Miguel de
Cervantes’ Don Quixote is one of
those books which, like its titular character, has assumed a life much larger
than anything its author could have dreamed of upon writing. It’s a sprawling
beast of a tome, written in two parts, and published ten years apart in the
early seventeenth century, and is very much about stories, telling stories,
living stories, and ultimately, becoming a story ourselves. It’s a mercurial
book, too, constantly shifting and changing, dropping in and out of layers of
metatextual conceit like Russian dolls or Chinese puzzle boxes; just when you
think you’ve got a handle on the narrative, it twists, disappears, and journeys
on to another adventure. In brief, it is the story of a man who believes he is
a knight errant by the name of Don Quixote, and along with his squire Sancho
Panza, journeys forth to right wrongs, and restore justice and order wherever
he goes. In one sense a satirical riposte to the proliferation of chivalric
stories at the time, it quickly becomes much more than just that, and becomes a
rhapsody upon life in all its complexities and contradictions. Ever since
reading the book two and a half years ago, I’ve had the impossible dream of wanting
to see it come alive, to watch the pasteboard knight gallivant across the Spanish
mountains with as much presence and life and aliveness as he has in the book.

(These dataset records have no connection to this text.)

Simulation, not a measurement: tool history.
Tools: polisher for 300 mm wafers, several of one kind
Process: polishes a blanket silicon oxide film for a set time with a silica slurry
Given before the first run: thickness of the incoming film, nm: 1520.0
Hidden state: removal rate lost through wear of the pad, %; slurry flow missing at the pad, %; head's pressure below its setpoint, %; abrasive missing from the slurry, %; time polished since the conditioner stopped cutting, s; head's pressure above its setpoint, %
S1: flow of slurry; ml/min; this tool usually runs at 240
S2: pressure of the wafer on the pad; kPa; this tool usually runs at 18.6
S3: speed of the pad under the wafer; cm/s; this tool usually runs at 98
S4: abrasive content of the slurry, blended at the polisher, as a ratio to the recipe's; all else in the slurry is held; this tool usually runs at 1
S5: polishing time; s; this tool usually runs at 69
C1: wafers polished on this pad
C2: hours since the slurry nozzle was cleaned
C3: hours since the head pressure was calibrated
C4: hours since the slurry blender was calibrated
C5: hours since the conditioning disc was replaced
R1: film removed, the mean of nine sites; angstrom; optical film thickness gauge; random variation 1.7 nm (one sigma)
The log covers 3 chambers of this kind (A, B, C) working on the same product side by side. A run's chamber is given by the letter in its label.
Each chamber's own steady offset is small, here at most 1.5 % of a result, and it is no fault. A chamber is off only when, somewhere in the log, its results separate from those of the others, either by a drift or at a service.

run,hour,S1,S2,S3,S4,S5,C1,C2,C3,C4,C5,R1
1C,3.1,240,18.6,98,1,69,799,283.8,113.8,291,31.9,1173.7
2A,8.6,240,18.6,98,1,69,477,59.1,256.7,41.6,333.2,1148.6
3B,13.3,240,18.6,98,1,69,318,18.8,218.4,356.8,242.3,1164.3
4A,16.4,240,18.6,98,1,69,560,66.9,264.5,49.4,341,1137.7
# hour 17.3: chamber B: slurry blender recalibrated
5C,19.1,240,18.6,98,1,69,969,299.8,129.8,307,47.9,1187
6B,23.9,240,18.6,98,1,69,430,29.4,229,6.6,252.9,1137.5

Enter, then, Squabbalogic and their production of
Man of La Mancha.
Written by Dale Wasserman (originally as a one-act teleplay), with music by Mitch
Leigh and lyrics by Joe Darion, and premiered in 1965, it is not so much a musical
of Don Quixote or a musical of the
life of its author Cervantes (though it certainly draws heavily on elements
from both), but rather a musical based on
the world of Don Quixote. Taking a
page from Cervantes’ own book and methods, the musical opens in a Spanish prison
some time in the late sixteenth century, with Cervantes and his manservant charged with foreclosing on a
monastery unable to pay debts. Accosted by the inmates, Cervantes pleads guilty
to the charges laid against him, and seeks the opportunity to offer his defense
in the only way he knows how: a story – a play – acted out by the inmates
themselves. The story of the man of La Mancha.